The Luxembourg-specific supranational layer
What sets Luxembourg apart from comparably-sized EU member states is the density of EU institutions on its territory. The Court of Justice of the European Union, the European Investment Bank, the European Court of Auditors, the Publications Office of the European Union, Eurostat, the European Parliament Secretariat (administrative seat), and several agencies all have their headquarters or major sites in the Grand Duchy. Each of these institutions runs its own internal accessibility regime under the EU's own administrative-accessibility framework — including the Commission's accessibility commitments, the Parliament's internal accessibility rules, and the institutions' procurement requirements that increasingly include EAA-style conformance obligations on third-party suppliers. The result: a Luxembourg-based vendor selling into the EU-institutional procurement market faces a Luxembourgish national regime plus an EU-institutional procurement regime that, in practice, is at least as demanding as the strictest national EAA transposition. Vendors that get this wrong lose both national and institutional contracts.
Enforcement record and outlook
Public-sector enforcement under the 2019 Act has been steady and consultative rather than punitive. SIP's monitoring methodology produces simplified and in-depth scans of in-scope sites on the EU-standard biennial cycle; findings of non-conformance trigger remedial-action correspondence in the first instance. The communal-administration layer — Luxembourg's 100-plus communes, several with populations under 1,000 — is the area where SIP and CTIE have invested most heavily in capacity-building, model templates, and shared infrastructure, recognising that the smallest communes have no plausible in-house path to WAD conformance without central support.
Private-sector enforcement under the 2023 Act started on 28 June 2025 and is still in its first surveillance cycle as of mid-2026. ILNAS's market-surveillance programme prioritises (per its published 2025–2026 work plan): consumer-banking application accessibility (a particular focus given the size of the Luxembourg banking sector relative to the economy), e-commerce platforms placed on the Luxembourg market, self-service terminals at the major transport interchanges, and e-book reader devices and software. The first cohort of administrative-penalty decisions under the EAA-transposing provisions is expected through the second half of 2026; current expectation in the regulatory community is that ILNAS will give regulated entities a short formal grace period (typically 60–90 days for corrective action) before assessing penalties, except in cases of egregious or repeated non-compliance.
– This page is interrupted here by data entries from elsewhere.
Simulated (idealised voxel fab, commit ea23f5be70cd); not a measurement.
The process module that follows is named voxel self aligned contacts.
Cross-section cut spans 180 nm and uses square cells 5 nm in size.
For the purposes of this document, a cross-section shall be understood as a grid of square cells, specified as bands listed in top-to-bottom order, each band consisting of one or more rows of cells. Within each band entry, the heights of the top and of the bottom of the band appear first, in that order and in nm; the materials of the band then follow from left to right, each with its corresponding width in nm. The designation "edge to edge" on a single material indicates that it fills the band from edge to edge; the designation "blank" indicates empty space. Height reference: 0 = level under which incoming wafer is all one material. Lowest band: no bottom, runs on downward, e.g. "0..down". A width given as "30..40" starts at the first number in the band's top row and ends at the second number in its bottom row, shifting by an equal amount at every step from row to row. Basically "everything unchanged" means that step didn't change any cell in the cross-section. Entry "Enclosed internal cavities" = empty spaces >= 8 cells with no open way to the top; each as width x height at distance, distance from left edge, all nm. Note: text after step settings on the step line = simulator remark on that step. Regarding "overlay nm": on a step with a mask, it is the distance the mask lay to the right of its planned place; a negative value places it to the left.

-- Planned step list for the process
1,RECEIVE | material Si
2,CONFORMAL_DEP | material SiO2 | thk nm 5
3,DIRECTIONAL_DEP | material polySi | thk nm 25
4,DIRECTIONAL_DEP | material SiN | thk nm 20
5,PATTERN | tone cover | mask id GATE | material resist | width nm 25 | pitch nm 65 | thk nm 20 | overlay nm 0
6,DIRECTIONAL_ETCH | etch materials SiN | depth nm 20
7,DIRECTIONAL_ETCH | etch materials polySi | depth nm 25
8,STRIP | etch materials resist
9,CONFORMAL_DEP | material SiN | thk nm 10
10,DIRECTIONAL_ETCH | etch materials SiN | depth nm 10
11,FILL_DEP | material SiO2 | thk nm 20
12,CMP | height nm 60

The CET's caseload on digital-inaccessibility-as-discrimination has grown each year since 2022. The CET's opinions, while non-binding, have been cited by the ordinary courts in civil-damages proceedings as evidence of the persuasive view of the national equality body, and have on several occasions prompted respondents to settle before judicial proceedings concluded. The Médiateur has, in parallel, intervened in several high-profile cases involving central-administration websites and online-service portals where the WAD feedback mechanism had failed to produce a remedy.
What's coming in 2026–27
Three concrete developments to watch. First, the grand-ducal regulations under the 2023 EAA-transposing Act continue to be operationalised through 2026: detailed technical-file content requirements, the form of the EU Declaration of Conformity for in-scope products, and the procedure for designating notified bodies. Second, the SIP and CTIE have signalled an updated national accessibility methodology aligned to WCAG 2.2 once EN 301 549 formally tracks the new version. Third, the EU institutions hosted in Luxembourg are increasingly aligning their internal procurement requirements with the EAA's conformance standards — a development that, while not strictly a matter of Luxembourgish national law, has substantial practical implications for Luxembourg-based suppliers to the institutions.
On the international-monitoring side, Luxembourg's next periodic report to the CRPD Committee is due in 2027, and accessibility implementation under both the WAD and EAA pathways will feature prominently. The Conseil supérieur des personnes handicapées is the consultative body shadowing the report, and the Médiateur and CET share the Article 33 monitoring function in their respective competences.
The practical compliance checklist for 2026
If you operate a Luxembourgish public-sector website or mobile application: publish or refresh your accessibility statement against the SIP / CTIE template, in at least French (and ideally also German, Luxembourgish, and English); verify WCAG 2.1 AA conformance via EN 301 549 v3.2.1; submit to the SIP monitoring methodology when called.
If you place an EAA-regulated product on the Luxembourg market: assemble the technical file required under the 2024 grand-ducal regulations; affix the CE mark where applicable; issue the EU Declaration of Conformity in French (with German or English on request); cooperate with the ILNAS market-surveillance programme.
If you provide an EAA-regulated service in Luxembourg: publish the structured "information for consumers" notice on your accessibility approach, in French and at minimum one other official language relevant to your customer base; align your service to WCAG 2.1 AA; designate a single point of contact for accessibility complaints; document conformance against the EN 301 549 service requirements.
The through line
Luxembourg's accessibility regime is, by EU standards, complete in formal coverage and proportionate in enforcement track record. The 2019 WAD Act closed the public-sector gap on schedule; the 2023 EAA Act closed the private-sector gap on schedule. The CET provides a meaningful discrimination-based complaint route; the Médiateur escalates persistent administrative failures; ILNAS is building a credible market-surveillance organisation despite a small national headcount. What remains distinctive — and what no comparably small EU member state experiences in the same way — is the additional supranational accessibility layer that flows from Luxembourg's status as EU-institutional host. For vendors selling into both the national and institutional markets, the binding constraint is usually the stricter of the two regimes, not the Luxembourgish one in isolation.